[Libre-soc-dev] new svp64 page

Thu Dec 10 22:00:11 GMT 2020

On 12/10/20, Jacob Lifshay <programmerjake at gmail.com> wrote:
> On Thu, Dec 10, 2020, 12:54 Luke Kenneth Casson Leighton <lkcl at lkcl.net>
> wrote:
>
>> dest elwidth overrides has secondary purposes such as providing
>> multiply widening.
>>
>
> Wouldn't mul-high provide nearly all of what we need?

no, interestingly.

* mul takes N input bits and produces (internally) N*2 output
* mulhi takes the *top* half of that output (throwing away the lower)
* mul-widen *specifically* allows the dest to be twice the size of the
src and consequently receives the *full* N*2 result.

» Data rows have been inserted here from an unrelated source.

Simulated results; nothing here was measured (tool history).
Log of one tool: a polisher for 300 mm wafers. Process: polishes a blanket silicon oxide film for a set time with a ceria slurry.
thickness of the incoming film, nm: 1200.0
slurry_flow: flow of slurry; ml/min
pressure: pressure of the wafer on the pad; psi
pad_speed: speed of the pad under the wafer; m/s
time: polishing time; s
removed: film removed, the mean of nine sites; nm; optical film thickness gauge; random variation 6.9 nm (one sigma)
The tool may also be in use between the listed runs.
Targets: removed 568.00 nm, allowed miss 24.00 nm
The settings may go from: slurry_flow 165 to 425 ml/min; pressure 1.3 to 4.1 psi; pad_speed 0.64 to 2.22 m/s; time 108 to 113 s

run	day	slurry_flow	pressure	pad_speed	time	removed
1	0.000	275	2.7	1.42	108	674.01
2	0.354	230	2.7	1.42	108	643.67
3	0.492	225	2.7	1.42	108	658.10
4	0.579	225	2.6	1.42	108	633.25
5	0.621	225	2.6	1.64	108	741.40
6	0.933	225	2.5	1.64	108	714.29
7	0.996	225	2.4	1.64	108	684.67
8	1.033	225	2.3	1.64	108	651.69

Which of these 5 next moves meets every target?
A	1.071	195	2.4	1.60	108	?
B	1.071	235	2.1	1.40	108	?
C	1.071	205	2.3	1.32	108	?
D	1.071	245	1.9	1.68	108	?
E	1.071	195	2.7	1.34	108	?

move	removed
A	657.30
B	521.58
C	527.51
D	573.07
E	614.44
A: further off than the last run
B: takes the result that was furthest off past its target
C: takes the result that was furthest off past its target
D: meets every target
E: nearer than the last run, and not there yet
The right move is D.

the only way to get a mul-widen without dest elwidth override is to
perform macro-op fusion of:

* a vec2.X mul-low
* a vec2.Y mul-hi

doable but messy, and i would suggest that we reserve this only for
doing 64x64-to-128 multiply.

>>
>> one of the "disadvantages" of the RISC approach where pre/post
>> processing is controlled uniformly by N bits is: some combinations
>> just do not make sense.
>>
>> for example: saturation bits on logical ops are totally meaningless.
>>
> used to express average, as mentioned below

... hang on, you missed the logical reasoning giving a case as to why
that specific chosen example (avg) should be added as a v3.N Scalar
op.

the argument *per se* is good (save opcodes).

> likewise, elwidth overrides except to truncate or zero-extend.

and sign-extend (in some cases)

> you still need elwidth overrides to get the right element size otherwise
> instructions might process too-few/too-many registers causing issues.

you've lost me here.  it is our role and responsibility to make it
absolutely clear so that no losses occur.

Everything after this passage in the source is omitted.